Reviews
"In over 30 minutes, Michael Jefry Stevens sends us through five stages of complexity. Minds of such intelligence gravitate to expanse, and this qualifies. The suite is three-dimensional. One crawls inside it. This music is as uncommon as what lies beneath the naked image."
Gregory J. Robbn, Jazz Improv Magazine
"Pianist Michael Jefry Stevens blends a pliable rhythmic and melodic sense with a mercurial technique that serves him well."
Chris Kelsey, Jazz Times Magazine
"Throughout the record, Michael demonstrates a command of his instrument, not only in a technical sense, but also for the warmth and feeling he coaxes from this stringed, wooden box. His classical notions are explored in particular depth on the floating waves of "Cloud Drift" and the captivating "Whispering Wind", the latter of which bursts with a rich splendor that drives right to the core of Stevens’ sense of emotion."

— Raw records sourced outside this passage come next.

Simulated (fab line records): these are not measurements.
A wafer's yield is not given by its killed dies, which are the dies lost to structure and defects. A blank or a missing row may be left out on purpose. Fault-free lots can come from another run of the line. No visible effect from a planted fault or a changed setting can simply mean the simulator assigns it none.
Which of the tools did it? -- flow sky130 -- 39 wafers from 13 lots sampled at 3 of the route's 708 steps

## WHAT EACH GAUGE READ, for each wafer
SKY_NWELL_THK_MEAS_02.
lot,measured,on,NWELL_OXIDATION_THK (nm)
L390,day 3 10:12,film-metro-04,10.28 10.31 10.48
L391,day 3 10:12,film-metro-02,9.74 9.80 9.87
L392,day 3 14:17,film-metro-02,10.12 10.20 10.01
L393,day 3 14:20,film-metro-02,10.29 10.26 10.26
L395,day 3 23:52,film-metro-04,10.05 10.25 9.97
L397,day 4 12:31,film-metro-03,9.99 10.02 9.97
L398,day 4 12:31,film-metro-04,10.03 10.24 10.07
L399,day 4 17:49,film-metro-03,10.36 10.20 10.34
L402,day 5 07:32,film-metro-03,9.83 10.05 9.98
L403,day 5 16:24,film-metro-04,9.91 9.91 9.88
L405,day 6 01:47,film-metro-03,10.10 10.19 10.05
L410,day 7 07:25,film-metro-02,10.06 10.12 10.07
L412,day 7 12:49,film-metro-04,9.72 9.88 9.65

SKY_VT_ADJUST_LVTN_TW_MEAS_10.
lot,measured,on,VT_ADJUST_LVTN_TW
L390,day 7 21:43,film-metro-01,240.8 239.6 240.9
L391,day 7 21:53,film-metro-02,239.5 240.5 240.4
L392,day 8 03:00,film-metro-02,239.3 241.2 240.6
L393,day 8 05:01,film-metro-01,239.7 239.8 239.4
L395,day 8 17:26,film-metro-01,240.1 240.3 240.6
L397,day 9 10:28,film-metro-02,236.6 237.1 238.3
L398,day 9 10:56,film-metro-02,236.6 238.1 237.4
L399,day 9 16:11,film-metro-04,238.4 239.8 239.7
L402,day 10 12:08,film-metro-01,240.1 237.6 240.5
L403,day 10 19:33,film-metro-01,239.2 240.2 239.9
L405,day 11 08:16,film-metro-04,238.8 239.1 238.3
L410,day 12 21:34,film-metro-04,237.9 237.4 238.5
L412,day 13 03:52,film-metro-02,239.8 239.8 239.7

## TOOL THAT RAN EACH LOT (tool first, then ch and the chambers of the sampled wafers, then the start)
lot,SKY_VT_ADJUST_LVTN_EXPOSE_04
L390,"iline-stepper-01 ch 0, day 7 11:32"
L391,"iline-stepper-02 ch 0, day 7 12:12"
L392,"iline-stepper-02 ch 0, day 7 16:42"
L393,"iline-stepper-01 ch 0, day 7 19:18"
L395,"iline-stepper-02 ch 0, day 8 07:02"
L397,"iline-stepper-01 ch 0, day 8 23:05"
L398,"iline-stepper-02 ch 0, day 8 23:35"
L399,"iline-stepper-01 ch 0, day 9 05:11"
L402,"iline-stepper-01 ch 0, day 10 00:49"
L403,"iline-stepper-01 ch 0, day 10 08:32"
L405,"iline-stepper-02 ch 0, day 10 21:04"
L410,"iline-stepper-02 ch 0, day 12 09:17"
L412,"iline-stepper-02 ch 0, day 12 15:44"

Jay Collins, One Final Note
"Michael Jefry Stevens is a fluid player who finds his comfort level not only on the cool side but also through free jazz and instant improvisation. His touch is both delicate and hard hitting, stopping short of bombast when he ventures into the latter. His phrasing has an elegance, and while he does take a line at a tangent he does not let this alter his focus. Stevens suspends time and harmony; his lines arch and curve and fall in a splash of color. He unleashes bolts of thunder with his left hand and clasps melody in scintillating runs."
Jerry D’Souza, All About Jazz
“Stevens’ melodic sensibility shines through even the most free moments of this 2015 live date while Lake makes full use of expressive distortion such that his acidic, angular lines bring spice to any sweetness. Often the tunes progress by stealth, as in Stevens’ lovely “Mantra #2”, pointillist exchange unfurling into a passage of rippling chiming piano from which a Satie-esque melody emerges.”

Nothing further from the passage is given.